# Appendix: Hidden Markov Model Calculations
This appendix serves as an accompaniment to hidden markov models, discrete observations. We will go over calculations concerning:
> 1. **Probability of a Sequence**
2. **Forward-Backward Algorithm**
3. **Viterbi Algorithm**
4. **Baum-Welch Algorithm**

---

# 0. General Definitions
We will start by restating common variables that will be used throughout our calculations. 

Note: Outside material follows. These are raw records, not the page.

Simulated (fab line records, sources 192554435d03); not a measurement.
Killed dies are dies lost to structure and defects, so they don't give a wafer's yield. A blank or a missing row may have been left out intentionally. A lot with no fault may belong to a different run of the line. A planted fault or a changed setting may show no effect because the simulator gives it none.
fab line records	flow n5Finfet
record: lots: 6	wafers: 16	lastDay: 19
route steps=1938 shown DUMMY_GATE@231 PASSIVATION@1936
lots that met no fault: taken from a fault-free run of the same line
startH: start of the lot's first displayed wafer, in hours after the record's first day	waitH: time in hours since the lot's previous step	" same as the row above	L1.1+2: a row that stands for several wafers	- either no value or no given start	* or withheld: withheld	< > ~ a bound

#### 0.1 Hidden States and Observations
We will let the number of hidden states be $M$:

$$\text{Number of hidden states} = M$$

And the length of our sequence of observations be $T$:

$$\text{Length of sequence of observations} = T$$

#### 0.2 Joint Distribution
We know that the joint distribution containing both our observed symbols and hidden states is:

$$p(x,z)$$

Where both $x$ and $z$ are vectors:

$$x = \big[x(1), x(2), ..., x(T)\big]$$

$$z = \big[z(1), z(2), ..., z(T)\big]$$

#### 0.3 Marginalized Distribution
And we want to find the distribution for the sequence of observed symbols:

$$p\big(x(1), x(2),...,x(T)\big)$$

This is done by _marginalizing_ out $z$. 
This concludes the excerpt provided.